David Raya’s hands, Arsenal’s title race. On a raw night at the London Stadium, those two things felt indistinguishable.

A few hours after Bruno Fernandes collected the Football Writers’ Association player of the year award, two of the campaign’s quiet giants – Declan Rice and, more decisively here, Raya – offered a reminder that Arsenal’s season has never been about one headline act. Rice has been the emotional metronome of this push for a Premier League and Champions League double. Raya, more understated, chose east London to make his case.

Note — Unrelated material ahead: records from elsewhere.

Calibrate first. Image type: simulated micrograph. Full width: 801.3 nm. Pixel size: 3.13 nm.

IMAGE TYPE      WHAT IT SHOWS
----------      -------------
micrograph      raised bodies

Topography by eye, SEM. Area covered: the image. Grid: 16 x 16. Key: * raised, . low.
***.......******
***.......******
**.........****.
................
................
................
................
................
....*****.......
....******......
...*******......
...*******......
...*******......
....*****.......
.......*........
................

The moment came late, with Arsenal swaying. Mateus Fernandes sliced through them, exchanging a crisp one-two with Pablo and bursting clear, the goal yawning. The stadium inhaled. This looked like the point where the title dream slipped, again, through Arsenal fingers.

Raya refused to blink.

He stood up, held his line, and then exploded into the save – a technically perfect, one-on-one block that felt like it carried the weight of 22 barren years. Arsenal clung to the platform he had given them and dragged three precious points out of a game that threatened to turn poisonous. The margin between a title challenge and another chapter of regret came down to the span of his outstretched arm.

For all the talk of playmakers and goalscorers, Arsenal’s season may yet be defined by the man in gloves.

Fury, VAR and a brutal twist for West Ham

The final whistle brought a different noise. Boos crashed around the London Stadium as West Ham’s players made a beeline for Chris Kavanagh. The anger had been brewing since stoppage time, when chaos engulfed the Arsenal box.

Raya, hero minutes earlier, flapped at a corner. The ball dropped to Callum Wilson, who reacted in a flash. His snapshot ripped into the net and detonated home celebrations. A point salvaged. Arsenal punished. A resolute West Ham performance rewarded.

Then the pause.

VAR called Kavanagh to the monitor to check a potential foul on Raya by Pablo, who had been standing in his path. The delay felt endless. Players milled. Fans howled. On the screen, the same slow-motion wrestle played again and again.

Decision: foul. Goal disallowed.

The boos that followed were thick with disbelief. West Ham, who had not lost at home since early January, saw a deserved point snatched away at the last. They had defended with discipline, with Konstantinos Mavropanos and Mads Hermansen outstanding as Arsenal briefly threatened to run riot in the opening 25 minutes. That was the visitors’ only real surge of dominance. After that, West Ham dug in, suffered, and waited for their moment.

They thought Wilson had delivered it. VAR thought otherwise. The most brutal of finishes, and the promise of something even crueller: if Tottenham beat Leeds on Monday, the table could twist again against them.

Doku’s divine touch keeps City rolling

Up the road in Manchester, the title race’s other heavyweight found its own way through resistance. Jérémy Doku scored for the third game in a row, and again it came with that now-familiar pattern: cutting in from the left, arrowing the ball into the far-right corner. Brentford, stubborn and organised, finally cracked on the hour.

Doku spoke of grace. “You know what it is, it’s grace. Grace from above,” he said afterwards. “It’s my special weapon: Jesus.” No change in workload, no tweak in routine, just a winger in a moment when everything he hits seems to bend inside the post.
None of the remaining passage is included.